Apple just one of many firms which avail of offshore tax arrangements
Numerous Irish-incorporated companies with substantial sums going through them are tax resident in places such as Bermuda and the Caymans
The Washington Senate committee’s hearings into Apple’s tax affairs last week heard that American multinationals might have up to $1.9 trillion lodged offshore in an effort to avoid US corporation tax.
Even a relatively perfunctory examination of records in the Companies Registration Office supports suspicions that a lot of this money might be in bank accounts under the control of Irish-incorporated companies.
With at least some elements of the US political establishment anxious to tax these accumulated earnings, the question that arises for Ireland is the extent to which any changes might affect a key element of our economy that provides well-paid work to more than 100,000 people and contributes hugely to the Irish corporation tax take.
A search of the Companies Office files for all directors of Irish companies with addresses in Bermuda or the Cayman Islands throws up a range of companies with familiar names, such as Abbott, Dell, Google, Microsoft, Pepsi-Cola, Sanyo, BMC Software, and Novell.
As is now well known, a very significant subsidiary in Apple’s global structure, Cork-based Apple Sales International, receives tens of billions in annual income from Apple sales around the world, but pays almost no tax here or anywhere else.
This is because of the way Ireland does not tax companies that are not managed and controlled here, irrespective of whether they are Irish or not, while the US does not tax non-US companies.
In this way the Apple company, by being incorporated here but having US-based directors and holding its board meetings there, has managed not to be resident for tax purposes anywhere.
As the panel below shows, there are numerous Irish-incorporated companies with substantial sums going through them that are not tax resident here but rather in places such as Bermuda and the Cayman Islands. Many, if not most of them, have no employees and receive their income by way of royalties from companies that are of greater substance and are also Irish.
Some of these latter companies, such as Google Ireland Ltd, have been targeted by politicians in the UK and France for the way they channel the profits from their business across Europe, and further afield, to the Irish operating or headquarter companies, where they are taxed at 12.5 per cent.
The interesting aspect of the emerging picture is how the non-resident companies may affect the more substantial, Irish-resident operations and how the apparently ever-growing role of Ireland in the affairs of many of the world’s largest companies will create serious pressures for the Irish foreign direct investment model.
One issue that appears to arise from the sort of scenarios outlined in the UK and the US over recent weeks, that can be seen from the panel below, is the capacity for the non-tax resident royalty companies to suck profits out of the operational companies, thereby reducing the overall amount of corporation tax paid.

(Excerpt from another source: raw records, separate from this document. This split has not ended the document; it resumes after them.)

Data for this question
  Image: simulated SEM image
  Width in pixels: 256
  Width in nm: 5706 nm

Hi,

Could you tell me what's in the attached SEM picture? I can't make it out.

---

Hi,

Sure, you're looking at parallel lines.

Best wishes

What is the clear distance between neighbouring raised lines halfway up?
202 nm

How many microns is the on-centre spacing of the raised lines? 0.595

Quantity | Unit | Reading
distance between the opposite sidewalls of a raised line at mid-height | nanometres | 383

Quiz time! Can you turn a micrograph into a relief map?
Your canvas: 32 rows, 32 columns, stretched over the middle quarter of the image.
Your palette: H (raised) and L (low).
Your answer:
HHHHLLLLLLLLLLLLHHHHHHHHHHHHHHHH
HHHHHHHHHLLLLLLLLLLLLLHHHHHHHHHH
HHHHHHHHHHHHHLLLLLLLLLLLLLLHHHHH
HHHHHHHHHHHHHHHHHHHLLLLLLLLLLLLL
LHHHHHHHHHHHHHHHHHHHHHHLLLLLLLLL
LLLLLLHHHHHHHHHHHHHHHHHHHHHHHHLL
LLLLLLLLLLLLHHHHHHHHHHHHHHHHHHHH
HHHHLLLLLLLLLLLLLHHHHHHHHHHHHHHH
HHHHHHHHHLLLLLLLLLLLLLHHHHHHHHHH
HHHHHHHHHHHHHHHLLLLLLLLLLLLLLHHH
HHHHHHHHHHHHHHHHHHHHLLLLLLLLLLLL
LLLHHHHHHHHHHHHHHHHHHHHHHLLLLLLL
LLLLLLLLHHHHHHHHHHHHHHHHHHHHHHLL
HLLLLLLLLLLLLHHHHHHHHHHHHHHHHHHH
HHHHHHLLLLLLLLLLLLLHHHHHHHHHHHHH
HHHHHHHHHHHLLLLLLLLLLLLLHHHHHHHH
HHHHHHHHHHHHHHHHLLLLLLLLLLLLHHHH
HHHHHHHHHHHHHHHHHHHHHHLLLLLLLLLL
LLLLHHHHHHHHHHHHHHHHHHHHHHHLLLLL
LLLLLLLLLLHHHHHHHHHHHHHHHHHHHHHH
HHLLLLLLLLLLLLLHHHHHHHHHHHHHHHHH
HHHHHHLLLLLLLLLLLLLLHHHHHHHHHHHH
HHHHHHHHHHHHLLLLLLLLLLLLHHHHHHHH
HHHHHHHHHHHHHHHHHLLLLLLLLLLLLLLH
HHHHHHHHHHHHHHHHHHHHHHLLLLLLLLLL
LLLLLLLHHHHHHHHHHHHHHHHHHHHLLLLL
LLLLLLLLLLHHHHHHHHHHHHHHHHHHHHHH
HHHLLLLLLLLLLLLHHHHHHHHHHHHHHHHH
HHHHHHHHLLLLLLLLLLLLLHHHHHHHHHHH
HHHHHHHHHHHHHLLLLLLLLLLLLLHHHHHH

The controversy over these so-called double-Irish arrangements is already such that at least some people involved in the FDI sector here, are willing to acknowledge there may be a need for change.
While the hearings in London and Washington may be feeding into political pressures to act on multinational taxation, the same hearings may well be increasing the pressure on tax professionals and finance directors to further reduce the tax bills of the corporations whose affairs they are involved with.
Whatever deal or understanding may have been reached two decades or more ago between Apple and the Irish authorities, and possibly with other multinationals with large presences her then, the cat appears to be out of the bag now and other corporations may well be asking why they can’t operate like Apple Sales International.
At earlier hearings in Washington last year, senior executives from Microsoft confirmed to the Senate Subcommittee on Permanent Investigations, that tax concerns play a major role in where a corporation decides to locate its subsidiaries. The more these hearings go on, the more the advantages of Ireland are being publicised.
If, and it is a big if, the US decides to change its rules so that the passive income of US corporations, such as royalty payments, becomes immediately susceptible to US corporation tax, irrespective of whether it is repatriated or not, then this may well not have a serious impact on Ireland.
This is because such royalty-receiving companies, by their nature, have to have no management and control here in Ireland.
As the chief executive of the IDA, Barry O’Leary, has said, the general drift in international thinking appears to be towards greater alignment between operations of substance, and taxation.
Such a move could well benefit Ireland, which has a myriad substantial operations based here, alongside more brass-plate type concerns (albeit ones that often have the larger balance sheets).
Probably more worrying for Ireland is that any effort to draw a greater alignment between the sales and other activity located in any particular jurisdiction and an obligation to pay part of the tax on the associated profits into that jurisdiction’s coffers.
It is, of course, not just US multinationals who are driving down their effective tax rates through the use of Ireland and places such as the Cayman Islands or Bermuda – and Ireland is not the only part of Europe that is heavily involved in this trend – the Netherlands and the City of London deserve as much press coverage, if not more.
Overall, however, the continuing demands of governments for tax contributions to plug yawning deficits are likely to create an irresistible demand for a larger contribution from the most profitable corporations on the globe.